Class 00 - February 19th, 2026
The first task for today: Installation of tree editor TrEd on computers in the lab or at your personal computers.
We will NOT install from the TrEd home page, as the installation packages are outdated.
Instead, on Linux, follow these instructions:
-
Setting up cpan (so that it uses local directories):
-
mkdir -p ~/.cpan/CPAN
echo "1" >~/.cpan/CPAN/MyConfig.pm -
perl -MCPAN -e shell
cpan> o conf init # (choose the local::lib option and at the end, allow setting (or set manually) some variables in .bashrc file) - exit cpan (via 'q'), exit and start bash (or "source .bashrc")
-
mkdir -p ~/.cpan/CPAN
-
Installing cpanm for easier installation of other Perl modules
- cpan App::cpanminus
-
Installing Tred
- git clone https://github.com/ufal/TrEd.git # it clones the TrEd development repository into a (automatically created) TrEd directory
- cd TrEd/tred
-
./tred
- install missing libraries as reported (e.g., cpanm UNIVERSAL::DOES) and repeat; use force if needed: cpanm --force UNIVERSAL::DOES
The second task for today: Test the installation, setup TrEd (extensions, fonts)
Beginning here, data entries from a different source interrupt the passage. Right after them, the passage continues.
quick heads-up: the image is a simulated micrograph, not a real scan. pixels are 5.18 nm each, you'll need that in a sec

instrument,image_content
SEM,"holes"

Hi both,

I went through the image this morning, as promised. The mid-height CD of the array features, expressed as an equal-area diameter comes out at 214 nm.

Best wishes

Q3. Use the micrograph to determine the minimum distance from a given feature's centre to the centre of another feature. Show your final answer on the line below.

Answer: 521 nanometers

After we have installed TrEd, let us try it - download the following data:
lindat.cz - go to "Repository" and search for Prague Dependency Treebank 2.0 - sample data
After you unzip the data, try to open one of the .t.gz files. You should get an error message complaining about missing schemas. It is because you also need to install a TrEd extension for the given type of data:
In TrEd, go to Setup -> Manage Extensions -> Get New Extensions and search for pdt20. Check it and press "Install Selected". Now close and start TrEd again. It should be able to open the data now.
You can customize TrEd in the configuration file .tredrc - customize fonts: font section in Tred documentation
TrEd can handle all types of treebanks - try, e.g., an example from the Penn Treebank:
An example file from the Penn Treebank transformed to the PML - to test the TrEd installation; an extension for the Penn Treebank files (ptb) needs to be installed first...
More English data to test the TrEd installation: section 000 of PEDT
- Download and unzip the data. It is section 000 of the Penn Treebank transformed to the format of the Prague treebank family; in this particular case, one document is represented by three files corresponding to surface syntax - analytical layer (a-files), deep syntax - tectogrammatical layer (t-files), and original phrase structure layer (p-files). Then try to open one of the t-files in TrEd (you will need to install the "pedt" extension), you can also open an a-file and a p-file.
A lexicon type of data: CzeDLex (Lexicon of Czech Discourse Connectives)
- Download the czedlex1.0.zip file from lindat.cz and unzip it.
- In TrEd, install the "czedlex" extension
- In TrEd, open the file czedlex1.0/PML/czedlex1.0.pml
The third task for today (if there is time): Transform phrase-structure trees to dependency ones
Sample phrase structure tree (file)
S (
NP ( N ( 'Peter' ) )
* VP ( * V ( 'gave' )
NP ( D ( 'a' )
* N ( 'flower' ) )
PP ( * P ( 'to' )
N ( 'Mary' ) )
)
)
Another sample phrase structure tree (file)
S (
NP ( A ('Young') * N ('men'))
* VP (* V ( 'love' )
COORD (NP ( N('beer'))
* CONJ ('and')
NP ( N( 'girls' ) )
))
)